Hi.  I'm trying to improve autocomplete search results on a GeoNames Cities 
index.
I have been using django-haystack, but have run into issues there. I may 
need to replace it, or bypass it.  But my question here pertains to 
indexing and querying with autocomplete using multiple fields.

Users expect to be able to use two-letter abbreviations for states to 
narrow their city choices.  For example,
"San Francisco, CA" and "New York, NY" should have the cities you'd expect 
at the top of the list.
However that is not the case, and I think for different reasons.  You can 
see the results below.

It turns out that there are a lot of San Franciscos in the world! 
 Searching for "San Francisco CA" retrieves

San Francisco, Caraga, 13, PH 5.5191193
San Francisco, Caraga, 13, PH 5.5163627
San Francisco, Calabarzon, 40, PH 5.4498897
San Francisco, Calabarzon, 40, PH 5.281434
San Francisco, Caraga, 13, PH 5.281434
San Francisco, California, CA, US 5.2123656
South San Francisco, California, CA, US 4.3138
San Francisco (El Calvito), Chiapas, 05, MX 4.137272
San Francisco, Baja California Sur, 03, MX 4.137272
San Francisco (BaƱos de Agua Caliente), Guanajuato, 11, MX 3.3008962

I would like to boost the state (region_code) value so that San Francisco 
and South San Francisco are at the top.

For "New York NY" I get 

Nyack, New York, US 3.0575132
West Nyack, New York, US 2.670291
South Nyack, New York, US 2.5124028
Upper Nyack, New York, US 2.5124028

Instead of what I want, which is "New York City, New  York, US".

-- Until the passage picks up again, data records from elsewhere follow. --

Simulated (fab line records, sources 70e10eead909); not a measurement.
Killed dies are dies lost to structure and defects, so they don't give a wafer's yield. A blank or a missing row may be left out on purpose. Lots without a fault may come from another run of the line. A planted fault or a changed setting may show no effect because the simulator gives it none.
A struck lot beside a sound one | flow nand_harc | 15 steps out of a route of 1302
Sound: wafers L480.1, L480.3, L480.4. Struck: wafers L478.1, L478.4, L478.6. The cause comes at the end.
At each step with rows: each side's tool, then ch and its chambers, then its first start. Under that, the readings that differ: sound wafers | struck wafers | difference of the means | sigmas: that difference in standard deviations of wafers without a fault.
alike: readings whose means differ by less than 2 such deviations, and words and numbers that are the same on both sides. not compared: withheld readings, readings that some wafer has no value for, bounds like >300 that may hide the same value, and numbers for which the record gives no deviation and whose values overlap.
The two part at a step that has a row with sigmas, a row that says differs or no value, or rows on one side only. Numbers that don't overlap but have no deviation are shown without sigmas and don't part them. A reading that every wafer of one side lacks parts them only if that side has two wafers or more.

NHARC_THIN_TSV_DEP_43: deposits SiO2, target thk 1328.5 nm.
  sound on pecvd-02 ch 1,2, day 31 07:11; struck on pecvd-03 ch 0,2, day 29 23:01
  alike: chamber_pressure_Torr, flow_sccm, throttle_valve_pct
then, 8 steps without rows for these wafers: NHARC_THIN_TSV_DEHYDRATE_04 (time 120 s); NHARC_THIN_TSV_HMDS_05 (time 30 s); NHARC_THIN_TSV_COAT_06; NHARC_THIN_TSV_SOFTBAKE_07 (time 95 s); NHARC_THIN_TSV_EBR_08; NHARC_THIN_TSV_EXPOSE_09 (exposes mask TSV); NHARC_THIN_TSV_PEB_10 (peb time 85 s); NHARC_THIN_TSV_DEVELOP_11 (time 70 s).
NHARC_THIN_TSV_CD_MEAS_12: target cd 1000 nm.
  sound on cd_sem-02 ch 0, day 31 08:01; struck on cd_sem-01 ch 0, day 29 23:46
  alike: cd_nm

The autocomplete field is EdgeNGram called "content_auto".  It currently 
has the following format, which is what I want to return: "CityName, 
RegionName, CountryCode." 

So I think what I want to do in both cases is boost results if there is a 
match on the region_code field, but *not* display the region_code field in 
the results.

The type of the search is currently query_string, which is what haystack 
uses.  If there is some way to make that work, then that would be good. 
 However, I'm afraid it is limiting what I'm able to do.

I did some experiments --
If I query directly with curl for sf using

{
        "query":{
                "multi_match":{
                        "query": "San Francisco CA",
                        "type": "cross_fields",
                        "fields": ["content_auto", "region_code^3"]
                }
        }
}


I get a result I'm satisfied with.  However the similar query using "New 
York NY" puts the city as the sixth result!  I also tried putting the 
region_code in the content_auto string, and boosting the region_code field.
Also, the following works for SF, but I have no way of knowing in advance 
what the region_code is going to be.  It ranks New  York City third, and I 
would have to pick out two-letter combinations.
"default_field": "text",
          "default_operator": "OR",
          "query": "(content_auto:(san) AND content_auto:(francisco)) 
CA^1.5"


It would really help if someone could help me limit my *own* queries about 
how ElasticSearch works, so that I can focus on the best approach!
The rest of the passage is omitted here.